The day school / workshop on language and run-time support for concurrent systems was a great success, with nearly 40 researchers from the UK, USA, Belgium and Spain. Transactional memory was a particular focus of the day, with presentations from leading researchers in this field, such as Tim Harris (Microsoft Research Cambridge) and Tony Hosking (Purdue University).

Don't forget ISMM 2009 in Dublin. The call for papers is here.

The workshop was organised by MM-NET. MM-NET is a network of researchers, interested in memory management for programming languages. The project's mission is to strengthen collaboration between UK industry and academia to further research and development of advanced memory management systems. MM-NET's previous workshops have been highly successful in this respect, bringing together researchers with interests ranging from logics for reasoning about memory use to developers of embedded systems.

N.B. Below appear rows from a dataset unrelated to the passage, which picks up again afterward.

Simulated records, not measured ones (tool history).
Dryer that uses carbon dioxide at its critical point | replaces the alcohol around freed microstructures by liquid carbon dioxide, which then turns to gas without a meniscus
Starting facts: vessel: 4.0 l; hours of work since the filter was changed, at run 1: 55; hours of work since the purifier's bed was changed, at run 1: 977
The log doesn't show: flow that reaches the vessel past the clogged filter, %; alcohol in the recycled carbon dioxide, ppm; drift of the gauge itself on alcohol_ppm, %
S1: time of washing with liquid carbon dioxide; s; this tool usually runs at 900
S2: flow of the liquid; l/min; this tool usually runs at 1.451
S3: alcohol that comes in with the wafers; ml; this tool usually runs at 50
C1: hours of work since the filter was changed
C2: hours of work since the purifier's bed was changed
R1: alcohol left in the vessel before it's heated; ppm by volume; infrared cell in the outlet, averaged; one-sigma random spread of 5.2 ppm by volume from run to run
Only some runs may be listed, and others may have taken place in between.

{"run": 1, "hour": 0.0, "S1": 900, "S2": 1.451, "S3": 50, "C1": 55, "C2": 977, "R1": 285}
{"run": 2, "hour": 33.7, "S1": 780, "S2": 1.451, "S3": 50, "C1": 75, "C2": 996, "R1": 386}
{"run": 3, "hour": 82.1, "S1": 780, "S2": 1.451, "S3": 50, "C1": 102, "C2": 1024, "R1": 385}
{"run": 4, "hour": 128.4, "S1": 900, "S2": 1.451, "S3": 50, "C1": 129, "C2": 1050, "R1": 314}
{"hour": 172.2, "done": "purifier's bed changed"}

We are very grateful to Microsoft Research, Cambridge, UK, who kindly hosted the workshop, and provided lunch and coffee/tea, and to the EPSRC for supporting Tony Hosking's visit to the UK.

Programme

If you haven't yet sent Richard your slides, please do so asap.

08:30 Tea/Coffee/Biscuits available for early arrivals.
8:45 Introduction
Session 1: Programming language abstractions (chair: Ian Watson)
9:00 Tony Hosking, Purdue U Open nested transaction abstractions for fine-grained concurrency
9:20 Alastair Reid, ARM System on Chip C (SoC-C): Efficient programming abstractions for heterogeneous multicore Systems on Chip
9:40 Ferad Zyulkyarov, Barcelona Atomic Quake - Use Case of Transactional Memory in an Interactive Multiplayer Game Server
10:00 Discussion
10:30 Break
Session 2: Haskell (chair: John Reppy)
11:00 Simon Marlow, MSR Comparing and Optimising Parallel Haskell Implementations on Multicore
11:20 Neil Brown, U. Kent STM implementation of CHP
11:40 Nehir Sonmez, Barcelona Profiling STM Applications in Haskell
12:00 Discussion
12:30 Lunch
Session 3: Managing contention (chair: Tony Hosking)
2:00 Tim Harris, MSR Transactional memory with strong atomicity using off-the-shelf memory protection hardware
2:20 Mohammad Ansari, U. Manchester Steal-on-abort: Improving Transactional Memory Performance through Dynamic Transaction Reordering
2:40 Carl Ritson, U. Kent Multi-core scheduling for light-weight communicating processes
3:00 Discussion
3:30 Break
Session 4: Hardware (chair: Richard Jones)
4:00 Stephan Diestelhorst, AMD AMD's Advanced Synchronization Facility
4:20 Mikel Lujan, U. Manchester Object Based TM
5:40 Sutirtha Sanyal, Barcelona Accelerating Hardware Transactional Memory (HTM)
5:00 Discussion
5:30 Wrap up

 

Programme

Abstracts

Tony Hosking Open nested transaction abstractions for fine-grained concurrency
We are seeing many proposals supporting atomic transactions in programming languages, software libraries, and hardware, some with and some without support for nested transactions. In the long run, it is important to support nesting, and to go beyond closed nesting to open nesting. I will argue as to the general form open nesting should take and why, namely that it is a property of classes (data types) not code regions, and must include support for programmed concurrency control as well as programmed rollback. I will also touch on the implications for software or hardware transactional memory in order to support open nesting of this kind, and briefly describe a prototype implementation for Java that we are developing as a way-point for further research. [pdf]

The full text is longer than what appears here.